Say Culmination time is 03:00 on 28-Nov-2018 and Setting time is 05:30 on 28-Nov-2018.
For a star, the time from rising to culmination is the same length as the time from culmination to setting. From knowing the time of culmination and setting, you can calculate that difference and subtract it from the time of culmination to obtain the time of rising.
This method is generally accurate for the planets and Sun, but it is not always accurate for the Moon. Culmination refers to when an object is highest in the sky. For a star, this is when the object is on the meridian. For the Moon, there can be a significant difference between the time the Moon crosses the meridian (transits) and when it culminates. See Transit and Culmination (although the images on that site were not working today).

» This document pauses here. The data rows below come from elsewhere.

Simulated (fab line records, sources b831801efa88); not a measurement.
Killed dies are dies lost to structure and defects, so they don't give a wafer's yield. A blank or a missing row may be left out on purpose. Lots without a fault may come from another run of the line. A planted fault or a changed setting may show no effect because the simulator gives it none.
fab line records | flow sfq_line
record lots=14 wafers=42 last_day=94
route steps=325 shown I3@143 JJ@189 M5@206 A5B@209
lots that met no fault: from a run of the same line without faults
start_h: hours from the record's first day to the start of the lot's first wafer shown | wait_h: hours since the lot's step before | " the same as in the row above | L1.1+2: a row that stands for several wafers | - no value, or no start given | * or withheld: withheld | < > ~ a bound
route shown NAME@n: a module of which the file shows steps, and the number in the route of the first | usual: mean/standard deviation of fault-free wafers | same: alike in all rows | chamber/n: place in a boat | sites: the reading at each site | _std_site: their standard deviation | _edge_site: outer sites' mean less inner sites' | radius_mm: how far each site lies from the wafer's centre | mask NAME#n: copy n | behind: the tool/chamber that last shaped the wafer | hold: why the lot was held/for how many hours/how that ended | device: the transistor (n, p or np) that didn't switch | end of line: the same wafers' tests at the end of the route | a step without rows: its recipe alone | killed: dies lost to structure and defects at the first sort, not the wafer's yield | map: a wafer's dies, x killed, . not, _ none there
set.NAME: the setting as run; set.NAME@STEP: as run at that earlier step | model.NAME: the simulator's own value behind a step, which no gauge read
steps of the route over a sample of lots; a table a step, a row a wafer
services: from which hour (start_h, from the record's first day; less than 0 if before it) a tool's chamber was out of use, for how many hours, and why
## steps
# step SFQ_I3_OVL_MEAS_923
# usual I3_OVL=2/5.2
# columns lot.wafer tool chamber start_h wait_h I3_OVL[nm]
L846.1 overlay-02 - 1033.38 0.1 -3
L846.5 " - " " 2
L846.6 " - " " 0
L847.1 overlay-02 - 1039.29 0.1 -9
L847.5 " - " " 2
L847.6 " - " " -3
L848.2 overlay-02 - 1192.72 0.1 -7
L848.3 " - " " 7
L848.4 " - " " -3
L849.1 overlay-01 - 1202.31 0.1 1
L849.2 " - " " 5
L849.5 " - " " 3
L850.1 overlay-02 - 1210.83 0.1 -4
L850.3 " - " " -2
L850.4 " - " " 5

P.S. I have never seen tables that give the time of culmination for the Sun and Moon. Times are generally given for transits (when the object is on the meridian).
From the book "Fundamental Astronomy" by H. Karttunen et al. we have the following expression (to calculate the hour angle when the altitude is $0$):
$\cos(h) = -\tan(\delta)\tan(\phi)$ ($\phi$ is the latitude, $\delta$ the declination)
Since $\Theta = \alpha + h$ ($\Theta$ is the Mean Sidereal Time, $\alpha$ the right ascension), we can use this formula to calculate rising and setting times.
$\Theta$ matches GMT at the time of the Autumnal Equinox (roughly, and we're talking about Mean Sidereal Time), and every sidereal day is roughly 23h 56min so if you know the time of the observation, you can approximate the rising/setting time.
This of course does not take refraction, precession and other effects into account, which I assumed you do not need since you gave rather vague culmination times (stars rarely culminate around such "exact" times).